Tour de France Betting Predictions
by Trevor Whenham - 07/01/2009
The 2009 Tour de France gets underway this week, and for the first time since 2005 a lot of Americans will actually care. That was when Lance Armstrong retired after winning seven straight editions of the race. As you surely know by now, Armstrong has made his return to action, and with him he has brought some real drama and intrigue to this race.
One of the interesting features of the Tour de France is that the route changes every year, and the format is often tweaked as well. This year, the start of the race returns to Monaco for the first time in 45 years. The early format will also be different, with stage four being a team time trial. That obviously gives the stronger teams a big advantage, so Armstrong and his Astana compatriots are almost certain to gain an early edge here. After leaving Monaco the race will travel through Spain, and will make a stop in tiny Andorra as part of a punishing mountain stretch in the Pyrenees early in the second week. There will be three big climbing days in the Pyrenees, and the third features two classic climbs that should really thin out the pretenders.
After that, the tour features the typical alpine stages and grueling challenges, and it will offer a couple of particular challenges that will be worth watching. First, there will be a day that sees the racers start in Switzerland and pass through Italy on the way to France. The last several kilometers of the stage are straight down the backside of a pass. Tired racers plus steep slopes should make for some crazy wipeouts - especially if it rains. Finally, the second last stage should be absolutely brilliant. The last few stages have typically been a slow cruise through the flats - really just a victory lap for the winner. Now, though, the penultimate stage will feature a deadly climb up to the top of a mountain. It is very possible that the race won't be decided until that final climb. If it's close then we could really see a thrilling duel.

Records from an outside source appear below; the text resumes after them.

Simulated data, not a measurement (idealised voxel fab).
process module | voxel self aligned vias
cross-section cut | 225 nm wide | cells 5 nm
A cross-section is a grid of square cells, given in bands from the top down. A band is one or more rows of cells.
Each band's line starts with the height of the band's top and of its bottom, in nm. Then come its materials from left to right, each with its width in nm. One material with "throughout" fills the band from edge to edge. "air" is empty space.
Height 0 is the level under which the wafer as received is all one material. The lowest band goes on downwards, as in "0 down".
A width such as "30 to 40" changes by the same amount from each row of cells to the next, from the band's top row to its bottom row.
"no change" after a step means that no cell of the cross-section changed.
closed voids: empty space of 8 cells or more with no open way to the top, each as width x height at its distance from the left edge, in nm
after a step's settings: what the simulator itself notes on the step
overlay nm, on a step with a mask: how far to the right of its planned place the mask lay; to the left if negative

As you might expect, the story of the race centers around Armstrong and his Astana team. Armstrong is the second betting choice in the field at 4/1 (all odds are from Bodog). Ahead of him is teammate Aberto Contador at 11/10. Contador won the Tour in 2007, and is at the top of his game again.
You would think that having the two best riders in the race would be a huge advantage for Astana, and in some sports it would be. Cycle racing is much more of a team sport than it seems, though, and teams work best when they can unify behind one leader and do everything they possibly can to ensure that that leader is put in a position to win. The problem here is that that leader isn't clear, and the two top riders don't truly seem to like and trust each other. Contador has officially been named the leader of the team, and so he should be the one who will be given top priority.
Armstrong says that he is willing to ride support for Contador, but with one big condition - he'll only do it if the Spaniard seems likelier to win. In other words, Armstrong wants to win badly. Armstrong excels on punishing climbs, so this route sets up well for him as well. Add in four other teammates who have all finished in the Top 10 on the Tour and you have a very precarious group of egos.
It will go one of two ways for Astana - they will either amaze us with their dominance, or it will all explode in a messy pile of rubble. Because of that uncertainty it's hard to bet on either of the favorites. Armstrong may not get the chance to justify his price, and he may not still have it in him even if he does, and the team issues rob Contador of real value even though he is a very legitimate favorite. Despite that, I firmly believe that Astana has the race in their hands and will be able to determine whether they win it, or if someone else will.
Contador and Armstrong are the most prominent contenders, but they are far from the only ones. Andy Schleck (7/1) leads the Saxo Bank team along with his brother Frank. He was 12th last year and has shown tremendous form this year, so he is a legitimate contender. Like Astana, Saxo Bank is stacked with talent and will have to find a way to keep egos in check and work as a team. Cadel Evans (9/1) is a sprint specialist who obviously has a feel for this race - he has finished second each of the last two years. His team has been hit hard by scandal though, so he will essentially have to win it alone. I wouldn't bet on that happening. Denis Menchov (14/1) is a climbing savant who will be well suited to this course. Unlike the other top contenders, Menchov is backed by a solid team that is singularly committed to seeing Menchov succeed. At this price he offers reasonable value. Carlos Sastre (18/1) is the defending champion, but Contador wasn't in the race last year, and it seems hard to imagine Sastre finding the form to win again.